I LOVE leadership material. Leadership books, leadership podcasts, leadership conversations, leadership workshops, leadership conferences … leadership, leadership, leadership. I. Love. It.
I couldn’t be happier that God has led the church into so much content and teaching regarding leadership. I think Christians should be the greatest leaders on the planet because Christ was (and continues to be) the greatest leader.
I don’t think we should decrease our passion for developing world-class leaders, if anything, let’s continue!
However, I do believe in our passion for developing leaders we can lose focus on our mission to make disciples.
Quick disclaimer – I am not creating a false dichotomy where you have to pick one or the other. This isn’t an issue of “either/or” but “both/and.” I also don’t think developing leaders and making disciples are necessarily the same. While there is a lot of overlap, I believe there are distinctions.

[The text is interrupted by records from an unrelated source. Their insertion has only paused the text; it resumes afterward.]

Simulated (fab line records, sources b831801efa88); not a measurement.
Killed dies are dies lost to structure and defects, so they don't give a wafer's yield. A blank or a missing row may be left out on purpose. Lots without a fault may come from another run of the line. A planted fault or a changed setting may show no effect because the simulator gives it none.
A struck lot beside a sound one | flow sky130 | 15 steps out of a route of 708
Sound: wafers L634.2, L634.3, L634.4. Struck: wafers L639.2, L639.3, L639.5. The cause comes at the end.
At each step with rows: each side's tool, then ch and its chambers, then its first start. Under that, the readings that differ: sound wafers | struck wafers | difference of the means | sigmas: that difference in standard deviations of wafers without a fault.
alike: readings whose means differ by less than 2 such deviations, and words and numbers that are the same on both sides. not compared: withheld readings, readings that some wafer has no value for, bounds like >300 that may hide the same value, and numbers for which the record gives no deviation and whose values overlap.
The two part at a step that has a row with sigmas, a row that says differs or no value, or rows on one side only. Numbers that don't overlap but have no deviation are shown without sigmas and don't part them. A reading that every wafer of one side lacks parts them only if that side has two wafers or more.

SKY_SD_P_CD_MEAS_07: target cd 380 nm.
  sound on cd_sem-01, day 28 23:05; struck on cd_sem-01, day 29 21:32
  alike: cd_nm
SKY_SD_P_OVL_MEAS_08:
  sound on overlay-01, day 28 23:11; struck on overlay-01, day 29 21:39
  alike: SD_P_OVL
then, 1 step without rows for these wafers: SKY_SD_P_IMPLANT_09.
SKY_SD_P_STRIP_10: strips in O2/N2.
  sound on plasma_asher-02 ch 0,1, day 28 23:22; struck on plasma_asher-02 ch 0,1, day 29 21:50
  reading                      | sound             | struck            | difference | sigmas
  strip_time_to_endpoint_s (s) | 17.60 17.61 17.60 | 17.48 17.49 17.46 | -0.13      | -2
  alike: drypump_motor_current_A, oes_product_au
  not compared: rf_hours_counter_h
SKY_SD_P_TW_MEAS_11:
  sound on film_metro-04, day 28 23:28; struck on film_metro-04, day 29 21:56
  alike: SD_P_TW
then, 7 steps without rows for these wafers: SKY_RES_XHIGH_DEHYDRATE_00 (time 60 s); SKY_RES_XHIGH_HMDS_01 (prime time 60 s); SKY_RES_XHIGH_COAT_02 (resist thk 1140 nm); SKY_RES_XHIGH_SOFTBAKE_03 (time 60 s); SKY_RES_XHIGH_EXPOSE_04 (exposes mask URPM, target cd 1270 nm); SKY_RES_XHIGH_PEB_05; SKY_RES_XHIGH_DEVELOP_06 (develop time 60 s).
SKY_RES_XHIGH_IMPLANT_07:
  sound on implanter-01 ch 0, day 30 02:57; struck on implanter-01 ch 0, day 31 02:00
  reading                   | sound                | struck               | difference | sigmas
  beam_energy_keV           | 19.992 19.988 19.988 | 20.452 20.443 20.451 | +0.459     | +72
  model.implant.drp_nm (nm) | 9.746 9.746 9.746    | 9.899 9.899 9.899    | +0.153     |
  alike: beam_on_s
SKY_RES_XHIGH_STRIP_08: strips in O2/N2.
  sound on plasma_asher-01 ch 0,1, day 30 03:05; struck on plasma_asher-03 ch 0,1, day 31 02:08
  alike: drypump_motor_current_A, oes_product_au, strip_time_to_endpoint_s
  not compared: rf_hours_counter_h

My prayer is that this would weigh your appetite not to abandon leadership content, but to consume just as much discipleship content additionally.
What Is A Disciple
A disciple generally speaking is a student (or pupil) of a teacher. The idea isn’t just someone learning a specific subject from someone (like you would learn math from a math teacher), it’s about becoming an imitator of the teacher in everything. They become a flesh-and-blood role model for their lives in every area.
In Christianity, a disciple is any believer in Christ. We often differentiate between a “convert” and a “disciple.” We talk about how a “convert” is one who believes in Jesus, and a disciple is someone who has devoted themselves to the regular work of becoming more like Christ. As much as I “understand” this distinction, it can, unfortunately, be misleading. Every Christian is a disciple of Christ. The question isn’t, is a Christian a disciple but are they a good disciple of Christ. Just like at your school, everyone enrolled is a student – regardless if you have an A in a class or an F- if you’re enrolled, you’re a student.
If you claim to be a follower of Christ, you are a disciple of Christ.
The question is are you passing the class or failing the class. It’s important to make this distinction because if we don’t then people can almost excuse themselves for not being a disciple. If I can be a convert but not be a disciple, then I’ll coast there. But if being a convert means I am a disciple, it puts responsibility in my court to take it seriously.
What is Discipleship
Discipleship is reproducing the Christ in you (not the “you” in you) in another so that they can reproduce the Christ in them in another. You can only form Christ in someone to the degree Christ is forming in you. That means your effectiveness in discipleship is directly connected to your effectiveness in pursuing discipleship yourself.
Discipleship is not “a deeper Bible study,” it’s “Christ-centered multiplication.” Discipleship isn’t sitting down at a coffee shop with someone for one hour for one-on-one time. It may include that, but that’s not the totality of what it is.
Discipleship is “baptizing them in the name of the Father, Son, and Holy Spirit and teaching them to obey all [He] has commanded [you].”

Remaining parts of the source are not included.